James Mitchener in “Tales of the South Pacific” said “I think that Segi point at the southern end of New Georgia Island, is my favourite spot in the South Pacific”.

New Georgia is in the Solomon Islands, which were named by Spanish explorers searching for King Solomon’s Treasure – and as my 5 yo daughter Kimberley and I are already in the Islands, this sounds very tantalising. So we promptly go over to Seghi, and find the magic which captivated Mitchener still alive and well.

There is no alcohol in this area, no cars or TV, just an all pervading sense of peace and contentment.

Seghe is on the edge of Marovo Lagoon, the largest island bound lagoon on Earth, and has a history both rich and colourful. Head hunting warriors; European explorers; the blackbirding days; and much more. A vast expanse of calm water sprinkled with islands, plus an occasional village of thatched houses.

Of these, Telina and Tachova are famous for timber carvings, while Checki and Munde villages have small leaf huts which visitors are welcome to enjoy for reasonable rent. They will cheerfully include you in their lifestyle – take you fishing, swimming, or exploring the ancient cut stones near Chair village. These stones, so similar in megalithic style to others in Peru, are a mystery, as Melanesians’ do not cut large stones, and simply say “These were done by the people before”

Hidden away in a secluded part of the western side of Marovo, (that includes many uninhabited islands, tracts of unspoilt forest, hills and rivers), Ben Lumolo and his sons have built four cottages on Matakuri Island. Kimmie and I rent one, explore neighboring islands, snorkel over reefs, (her first time), and as the days drift by, slow right down.

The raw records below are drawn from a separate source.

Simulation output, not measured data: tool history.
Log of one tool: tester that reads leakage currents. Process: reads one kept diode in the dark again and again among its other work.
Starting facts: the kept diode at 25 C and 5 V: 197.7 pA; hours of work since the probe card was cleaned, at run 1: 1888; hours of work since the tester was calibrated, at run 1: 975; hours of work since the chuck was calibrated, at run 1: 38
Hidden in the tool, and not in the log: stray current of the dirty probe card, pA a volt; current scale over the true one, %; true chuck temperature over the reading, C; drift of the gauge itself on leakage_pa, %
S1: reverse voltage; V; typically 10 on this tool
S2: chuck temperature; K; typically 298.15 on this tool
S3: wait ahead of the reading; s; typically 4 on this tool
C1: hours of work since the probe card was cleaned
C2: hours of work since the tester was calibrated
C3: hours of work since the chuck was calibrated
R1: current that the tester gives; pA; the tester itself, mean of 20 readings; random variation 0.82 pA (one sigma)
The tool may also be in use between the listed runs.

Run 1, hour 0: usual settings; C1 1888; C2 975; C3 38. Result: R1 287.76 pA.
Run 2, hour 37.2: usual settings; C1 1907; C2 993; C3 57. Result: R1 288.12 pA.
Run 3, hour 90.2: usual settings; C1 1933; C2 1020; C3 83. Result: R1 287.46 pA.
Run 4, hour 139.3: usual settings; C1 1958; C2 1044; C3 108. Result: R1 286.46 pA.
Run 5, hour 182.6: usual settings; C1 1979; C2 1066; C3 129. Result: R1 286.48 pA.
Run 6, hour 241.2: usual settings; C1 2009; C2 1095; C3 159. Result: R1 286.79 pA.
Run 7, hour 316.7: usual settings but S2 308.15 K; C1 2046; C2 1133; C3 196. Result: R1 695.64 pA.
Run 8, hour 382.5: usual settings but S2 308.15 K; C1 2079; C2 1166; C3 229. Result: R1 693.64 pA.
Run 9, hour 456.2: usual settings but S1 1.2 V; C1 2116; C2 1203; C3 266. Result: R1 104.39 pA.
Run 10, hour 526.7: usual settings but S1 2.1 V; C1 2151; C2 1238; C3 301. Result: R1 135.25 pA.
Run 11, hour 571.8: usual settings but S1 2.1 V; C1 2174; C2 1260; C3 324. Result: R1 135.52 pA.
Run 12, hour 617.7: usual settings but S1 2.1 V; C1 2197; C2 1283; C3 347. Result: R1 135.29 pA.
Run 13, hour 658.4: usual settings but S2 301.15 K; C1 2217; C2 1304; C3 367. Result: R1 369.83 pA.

You let the gentle murmur of languid sounds – trade winds sighing through Coconut Palms – birds singing at dawn – and a soft swish of water along the reef – immerse you in a feeling of timeless tranquillity, as long forgotten dreams come calling.

Dreams from your youth, dreams of adventures in far flung lands, sailing ships and voyages to unknown islands in the South Seas. They all surface again as you sit on a cool wooden veranda, in air so fresh and clear. A faint wisp of cloud drapes itself along distant mountains; a solitary timber canoe glides across an unbroken vista of sea, islands, and sky, then wham, it suddenly hits you, those youthful dreams have come true..
.. and you really are living that wonderful poem ..

            “The islands ran like emeralds through his fingers
              till he turned truant, cleared the beach at dawn
               and half forgot the seasons, under that sky”
                                                    Judith Wright

How easy it would be to forget the rest of Earth and live on Matakuri forever, but we bid a reluctant farewell, and board the ferry “Iumina”, (You me together now), and travel to Roviana Lagoon. This area was home for such ferocious and universally feared head-hunters as late as 1890, that the British warship “Royalist” was finally forced to shell every village in the Lagoon. The boys had a change of heart after that, and as there was no footy to turn to in those days, took up singing in Church instead.

In 1942 war once more fetched chaos to these islands.

The Japanese Army swept in, spread murder and mayhem, and built an airstrip at Munda, where by an ingenious method of stringing tops of cut down Coconut Palms over the strip, .hid it from the Allies.

However time eventually took the war elsewhere, and today you can relax with a cold beer in the laid back bar at Agnes Lodge, and hear about an Irishman who changed his name to Oppenheimer to trade in diamonds – or how the U.S in a response to a claim for war damages from the British Solomon’s, sent several million to a pleasantly surprised British Swaziland !

Nearby Rendova Island is reputedly the P.T base on which “McHales Navy” was based, and Lubaria Island is from where a young J.F.Kennedy set out one rainy night, only to have his P.T run over by a Japanese destroyer !

However my favourite here is Lola Island in Vonavona Lagoon. How Joe Entriken made his way here is quite a story, straight out of Jack London’s novels. A young Graphic Artist in California, Joe hankered for, then answered the call of the wild. He spent several seasons fishing in Alaska, then threw away a promising career to find out what Earth’s remote places still offered. He voyaged to the Solomon’s, and worked as a voluntary fishing advisor. Then bingo, fate repaid his courage by marrying him to a beautiful young woman, with her own island.

The moral here is none of us can know what magic is out there waiting for us, unless we are game to go find out.

Joe and Elizabeth have established a tranquil fishing resort on Lola, but for today he has lent me a book titled “The wealth of the Solomon’s”

..and as I hold this, while looking through palms to children splashing around in tiny canoes, I see clearly that the wealth is not a Kings gold, timber or fishing, or anything measured in money.

There are turquoise waters rippling along the shore, with Islanders sitting in the shade of Frangipani trees trading produce and stories – as my mind drifts back to our friends who made us so welcome in Old Poishu village on Guadancanal – to Kimberley and her new friends there laughing and running free – to the church at Seghe with Peter Lumolo and his relatives framed in the last rays of sunset, and the answer is ..

..the real King Solomon’s wealth, in these “Friendly Isles” is it’s people.